I always find it consoling when I read about the calling of any of the prophets in the Bible. Nearly all of them resisted. And even if they didn’t resist initially, they usually asked God after a while if they could quit, as it was so difficult. They suffered for speaking the truth about God. The prophet Jeremiah said: ‘You have seduced me Lord and I have let myself be seduced... For me the Lord’s word has meant insult and derision all day long’ (Jer 20:7, 8b). The prophet Elijah, after working one of the most extraordinary miracles then finds himself on the run because the Queen is trying to kill him and he says: ‘Lord, I have had enough. Take my life, I am no better than my ancestors’ (1 Kg 19:4-5). Who would blame them?

 

If you want to be faithful to the teachings of Jesus Christ it will cost you. Not everyone in your family is going to like it. Many of the people you work with won’t like it. But that is no reason for us to be afraid, because the Lord assures us that He is with us and that He will help us. For our part we just try to be faithful and live what we believe in as best we can. We follow this path because we believe it is the most worthwhile path, because it is the path that leads to God. 

So each day we rededicate ourselves to God and we try to be faithful to the path that He points out to us.  It is not an easy path, but it is the most worthwhile path. And if not everyone understands us that’s ok too.  That’s how the Lord said it would be. What the Lord has shown us is what makes sense of our life and it is worth everything and anything, which is why we try to be faithful to it no matter what happens.
I have come to bring fire to the earth and how I wish it were blazing already.’

Thursday, August 4, 2016

19th Sunday Yr C (Gospel: Luke 12:32-48) What would we see if the veil was pulled back?






There is always a lot of talk of the need for change in the Church and how we need to make things more relevant. Of course this is good and true, but I often think that one thing that we also need to do is to rediscover what we already have. I have always found that when someone has an experience of renewal in their faith, they are astonished at all the treasures they discover already waiting for them. They never noticed them before, but then suddenly they find themselves saying ‘Look at all that God has given to us!’ God has already given us everything we need. Above all He has given us the gift of himself in the Eucharist, so that we are never alone. We can receive him every day if we wish in the most intimate way possible. We can receive his body into our body. What could be more intimate than this? It is given to us as a gift, purely to help us; for no other reason. No obligation, just pure gift for our benefit. The only thing that the Lord asks us to do every so often, is to confess our sins, because we are receiving something so sacred. It is not right to receive often if we don’t confess every so often. Saint Paul speaks specifically about this in one letter:
Everyone is to examine himself and only then eat of the bread or drink from the cup; because a person who eats and drinks without recognising the body is eating and drinking his own condemnation. That is why many of you are weak and ill and a good number have died (1 Cor 11:28-30).
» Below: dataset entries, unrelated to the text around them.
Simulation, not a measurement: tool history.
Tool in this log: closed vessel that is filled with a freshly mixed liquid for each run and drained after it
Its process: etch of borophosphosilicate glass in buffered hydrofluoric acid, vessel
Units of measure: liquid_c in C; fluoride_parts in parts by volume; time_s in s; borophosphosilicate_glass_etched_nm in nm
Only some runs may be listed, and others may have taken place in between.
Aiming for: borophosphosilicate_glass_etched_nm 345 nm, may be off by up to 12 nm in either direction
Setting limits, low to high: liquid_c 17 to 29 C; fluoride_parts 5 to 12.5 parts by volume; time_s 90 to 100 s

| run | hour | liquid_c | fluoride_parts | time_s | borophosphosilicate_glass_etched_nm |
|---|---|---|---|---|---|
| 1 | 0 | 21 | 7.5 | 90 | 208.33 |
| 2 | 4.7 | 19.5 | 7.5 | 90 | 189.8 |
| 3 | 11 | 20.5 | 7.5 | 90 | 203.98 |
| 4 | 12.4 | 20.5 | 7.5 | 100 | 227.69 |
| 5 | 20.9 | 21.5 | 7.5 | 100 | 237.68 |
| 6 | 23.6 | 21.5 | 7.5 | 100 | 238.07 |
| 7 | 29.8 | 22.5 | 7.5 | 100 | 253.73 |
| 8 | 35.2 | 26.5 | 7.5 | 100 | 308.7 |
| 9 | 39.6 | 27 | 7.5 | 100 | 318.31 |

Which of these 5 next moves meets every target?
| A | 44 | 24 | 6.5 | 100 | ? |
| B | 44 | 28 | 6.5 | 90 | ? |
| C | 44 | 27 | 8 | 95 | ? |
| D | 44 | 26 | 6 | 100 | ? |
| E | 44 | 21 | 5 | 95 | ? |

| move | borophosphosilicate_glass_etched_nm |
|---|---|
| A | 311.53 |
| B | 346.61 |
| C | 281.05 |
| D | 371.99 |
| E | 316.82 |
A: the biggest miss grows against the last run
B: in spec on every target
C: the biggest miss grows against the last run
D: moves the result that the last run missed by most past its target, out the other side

I have no doubt that one thing we will regret when we die, is that we didn’t come to receive the Eucharist more often, because then we will see clearly what it is the Lord has given us in the mass. It is something completely beyond our understanding. I’m sure that when we come before God we will be astonished at what God has given us, what was there to help us. 

What would we see on the altar during the mass if God pulled back the veil and allowed us to see the spiritual world? When the priest says the words ‘This is My Body... This is the cup of My Blood’ we would see the crucifixion: God the Son being offered to God the Father. It is not being repeated again, but we become present to it. Time stands still and we are there. This is the single most important event in the history of the world, because it is the moment when we were re-united to God, through the death and resurrection of Jesus. This is what happens before us in each mass. Our sin is atoned for and the way to heaven is reopened for us. For now it is all hidden from us. All we can see is a priest, wearing strange clothes and reciting various prayers, then holding up a piece of bread and a chalice. 

So why doesn’t God allow us to see what is really going on? If He even allowed us once to see this, or if there was a blinding light when we open the tabernacle and take out the Eucharist, wouldn’t it be so much easier for us? However, it is all hidden from us and the reason for this is because God wants us to freely choose to believe or not. If it was clearly put before us, we wouldn’t have to believe any more; we would simply know. But God deliberately keeps it hidden to push us forward in our faith and so that we have a choice to believe in this or not.




I heard an inspiring story about a wealthy lawyer in New York who had no time at all for religion. Every day when he’d be heading off for work in the morning at about 6.30 he’d pass an old woman who was on her way to mass. And he used to laugh at her in his mind and think how stupid she was wasting her time with such religious nonsense. Now there was a very steep hill on the way to the church, where he would usually pass her. One day in winter there was a lot of frost and ice and he was on his way to work not expecting to see her because of the ice, but then he saw her on her hands and knees going up the hill, so that she could get to mass. He was so astonished that this brought about his conversion and he said ‘There must be something in this’. We will never know how we are speaking to the people around us, by the way we live.

At the moment especially, it is easy to become discouraged and to think that we’re wasting our time. Where’s the point anyway in trying to live our faith, what difference does it make, after all, look at the world around us! This is Satan talking, trying to discourage us and make us think that we are wasting our time. Jesus himself has told us that we are not wasting our time and never to be discouraged with the evil of the world around us. He used many stories and parables to remind people of this. 
 
The readings today are saying don’t give up. Look at all the people down through the centuries who had to struggle too. They had faith in the promises God made to them, and they stuck at it. This is what Jesus is saying to us. Don’t give up on me. Don’t be afraid to struggle, even though it is hard. Believe that what I have told you is true. It is worth it and we are on the right track. 

 
What the people saw at Knock, Ireland.

 About an hour north of where I grew up in Ireland there is a place called Knock. On 21st of Aug, 1879 a group of 15 people saw an apparition at the outside wall of the church. In the apparition they saw the Lamb of God on the altar, surrounded by the angels, and to one side Our Lady, St. Joseph and St. John. The brightest light was coming from the Lamb on the altar. No word was spoken and the apparition lasted for about 2 hours. This happened at a time when the people had just come through terrible suffering and religious persecution, but they had been faithful. What did it mean? The apparition seemed to be heaven’s way of saying ‘You are on the right track. What you believe in is true, so don’t give up.’ The Lamb of God represented the mass. Think of when the priest holds up the host and says, ‘Behold the Lamb of God who takes away the sins of the world.’ The apparition was encouraging the people to persevere and that message is the same for us today. God has given us this extraordinary gift of himself in each mass, purely because He loves us and so that we can know He is constantly with us.

 ‘Only faith can guarantee the blessings that we hope for, or prove the existence of the realities that at present remain unseen.’